4
votes

I am experiencing extremely slow performance of Google Cloud Datastore queries.

My entity structure is very simple:

calendarId, levelId, levelName, levelValue

And there are only about 1400 records and yet the query takes 500ms-1.2 sec to give back the data. Another query on a different entity also takes 300-400 ms just for 313 records.
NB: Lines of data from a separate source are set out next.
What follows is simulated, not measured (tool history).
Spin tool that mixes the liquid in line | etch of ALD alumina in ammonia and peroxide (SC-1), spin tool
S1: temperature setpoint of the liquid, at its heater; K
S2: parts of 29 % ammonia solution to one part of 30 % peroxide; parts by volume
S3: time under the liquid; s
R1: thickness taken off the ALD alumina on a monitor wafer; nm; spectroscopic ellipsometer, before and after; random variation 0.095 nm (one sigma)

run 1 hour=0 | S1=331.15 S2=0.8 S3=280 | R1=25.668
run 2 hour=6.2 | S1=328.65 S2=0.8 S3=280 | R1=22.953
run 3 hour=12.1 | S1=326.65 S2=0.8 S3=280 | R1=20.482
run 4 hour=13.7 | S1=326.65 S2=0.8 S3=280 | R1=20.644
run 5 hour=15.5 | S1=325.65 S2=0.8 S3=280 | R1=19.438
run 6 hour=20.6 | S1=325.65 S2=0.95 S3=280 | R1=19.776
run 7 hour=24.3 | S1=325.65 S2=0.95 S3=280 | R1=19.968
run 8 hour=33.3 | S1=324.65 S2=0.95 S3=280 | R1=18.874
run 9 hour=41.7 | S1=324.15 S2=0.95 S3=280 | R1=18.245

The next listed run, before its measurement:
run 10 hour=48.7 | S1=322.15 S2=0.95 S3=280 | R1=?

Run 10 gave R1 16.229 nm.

I am wondering what might be causing such delay. Can anyone please give some pointers regarding how to debug this issue or what factors to inspect?

Thanks.

2
Have you set the chunk size on your query? - Andrei Volgin
Can you share some code showing how you go about fetching the data? We might be able to help you optimize those queries. - TheAddonDepot
where is the code ? - Raghvendra Kumar
@AndreiVolgin That is a good point. We are using an API (on top of datastore APIs) which doesn't use prepared queries. This is something we can probably check, using prepared queries with chunk/pre-fetch size specified. However only concern I have is that it is a single query executed only once so probably these options too won't affect much. Thanks for your input. - Abhishek
Default chunk size is 10, you can go up to 500. That's a big difference in a number of fetches. - Andrei Volgin

2 Answers

0
votes

You are experiencing expected behavior. You shouldn't need to get that many entities when presenting a page to user. Gmail doesn't show you 1000 emails, it shows you 25-100 based on your settings. You should fetch a smaller number (e.g., the first 100) and implement some kind of paging to allow users to see other entities.

If this is backend processing, then you will simply need that much time to process entities, and you'll need to take that into account.

Note that you generally want to fetch your entities in large batches, and not one by one, but I assume you are already doing that based on the numbers in your question.

0
votes

Not sure if this will help but you could try packing more data into a single entity by using embedded entities. Embedded entities are not true entities, they are just properties that allow for nested data. So instead of having 4 properties per entity, create an array property on the entity that stores a list of embedded entities each with those 4 properties. The max size an entity can have is 1MB, so you'll want to pack the array to get as close to that 1MB limit as possible.

This will lower the number of true entities and I suspect this will also reduce overall fetch time.